How to Have A Rabbit-Proof Garden

How To Have A Rabbit Proof Garden

It’s springtime and you’re planning your garden.  You decide on which colors you want this year, how to organize your vegetables, and look forward to the aromatic fragrance of the herbs.  Then, you remember last year: rabbits.  While they were fluffy and adorable, they decided to make your garden their own Sweet Tomatoes franchise.

Protecting your garden from the destructive habits of these beautiful creatures can be daunting.  While there are many products out there which profess to keep rabbits at bay, they aren’t all done in a humane manner.  If you are searching for a cruelty-free direction to go, here are some alternatives you may want to consider.

Raised Bed Garden

Raising the temptation off of the ground is a great option.  If you have issues with your back or knees, this makes gardening easier to do and is an added benefit to you.  You can either build one or purchase a kit at your local outdoor home improvement store.

If the size of your garden is such that a traditional raised bed will not suffice, consider mounding the dirt higher on each row.  Sloping of the dirt does make it more difficult for rabbits to reach their prize.  You can also make the paths between the rows narrower in order to make it less negotiable for them.

Plant a Natural Border

There are a few plants available that serve to stave off rabbits.  Rosemary, marigolds and rhododendrons are three to choose from as a natural barrier around your garden.  Simply plant them on the perimeter of the garden to act as a fence.  This protects while still giving a visual appeal to your design.

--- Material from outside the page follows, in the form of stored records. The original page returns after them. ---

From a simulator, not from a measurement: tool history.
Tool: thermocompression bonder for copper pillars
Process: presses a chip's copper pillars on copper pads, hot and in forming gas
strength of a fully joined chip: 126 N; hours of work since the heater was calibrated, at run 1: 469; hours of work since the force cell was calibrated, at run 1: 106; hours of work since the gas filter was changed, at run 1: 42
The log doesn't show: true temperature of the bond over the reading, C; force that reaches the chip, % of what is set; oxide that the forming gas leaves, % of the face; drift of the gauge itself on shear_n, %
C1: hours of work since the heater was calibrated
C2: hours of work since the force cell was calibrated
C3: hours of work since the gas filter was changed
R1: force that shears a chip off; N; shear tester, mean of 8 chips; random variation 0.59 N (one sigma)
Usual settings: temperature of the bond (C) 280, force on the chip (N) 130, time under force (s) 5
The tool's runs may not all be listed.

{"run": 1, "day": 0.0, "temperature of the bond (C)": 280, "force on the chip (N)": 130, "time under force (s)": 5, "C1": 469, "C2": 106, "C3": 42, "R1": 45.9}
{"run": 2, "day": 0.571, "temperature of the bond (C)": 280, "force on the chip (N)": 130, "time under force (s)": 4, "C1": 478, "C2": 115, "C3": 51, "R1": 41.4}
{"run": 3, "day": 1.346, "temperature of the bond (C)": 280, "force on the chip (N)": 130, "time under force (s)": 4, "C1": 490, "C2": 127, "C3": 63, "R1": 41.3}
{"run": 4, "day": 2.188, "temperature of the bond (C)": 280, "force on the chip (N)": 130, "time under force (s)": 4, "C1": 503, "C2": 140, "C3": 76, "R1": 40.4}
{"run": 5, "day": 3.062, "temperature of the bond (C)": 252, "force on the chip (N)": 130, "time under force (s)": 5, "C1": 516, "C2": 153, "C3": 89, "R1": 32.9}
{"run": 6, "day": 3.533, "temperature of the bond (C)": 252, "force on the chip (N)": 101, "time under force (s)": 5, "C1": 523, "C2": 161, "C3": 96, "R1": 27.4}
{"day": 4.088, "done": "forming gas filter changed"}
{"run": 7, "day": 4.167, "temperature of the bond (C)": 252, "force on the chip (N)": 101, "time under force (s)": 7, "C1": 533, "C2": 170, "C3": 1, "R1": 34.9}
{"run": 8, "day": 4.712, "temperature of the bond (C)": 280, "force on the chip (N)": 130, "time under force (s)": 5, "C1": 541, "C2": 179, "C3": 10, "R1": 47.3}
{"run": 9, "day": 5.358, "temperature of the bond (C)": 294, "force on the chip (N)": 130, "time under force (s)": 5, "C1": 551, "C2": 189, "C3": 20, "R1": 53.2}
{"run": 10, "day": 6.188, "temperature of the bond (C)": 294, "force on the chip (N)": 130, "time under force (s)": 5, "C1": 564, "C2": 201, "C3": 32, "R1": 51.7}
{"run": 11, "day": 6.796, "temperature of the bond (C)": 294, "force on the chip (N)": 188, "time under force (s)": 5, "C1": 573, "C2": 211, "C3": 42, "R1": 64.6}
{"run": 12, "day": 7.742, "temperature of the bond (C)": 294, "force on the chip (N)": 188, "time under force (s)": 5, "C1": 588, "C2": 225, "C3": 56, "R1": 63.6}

This is certainly a traditional way to go, but there are some things to remember when wanting to remain humane with this choice.  Skip the electric fencing and go with a chicken wire fence.  Make sure that it’s at least two or three feet tall and the holes are one inch wide, as a larger sized hole will allow the rabbit to stick his head in and potentially get stuck.  Dig a trench about three to six inches deep around your garden.  Bend the wire on one end in a right angle.  That end is then placed into the trench with the bent side out.  This deters any diggers from getting under the fence.

Plant a Decoy Garden

Instead of focusing on evicting your furry visitors from your property completely, embrace their presence and plant a garden exclusively for them.  Make sure you put it far enough away from your main garden.  Fill the garden with their choice favorites.  Clover, tall grass, wild flowers and dandelions will attract them to the decoy, allowing your main vegetation ignored.  This can even be a garden your children will enjoy maintaining, while giving them another source of interaction with Nature’s wonderful creatures.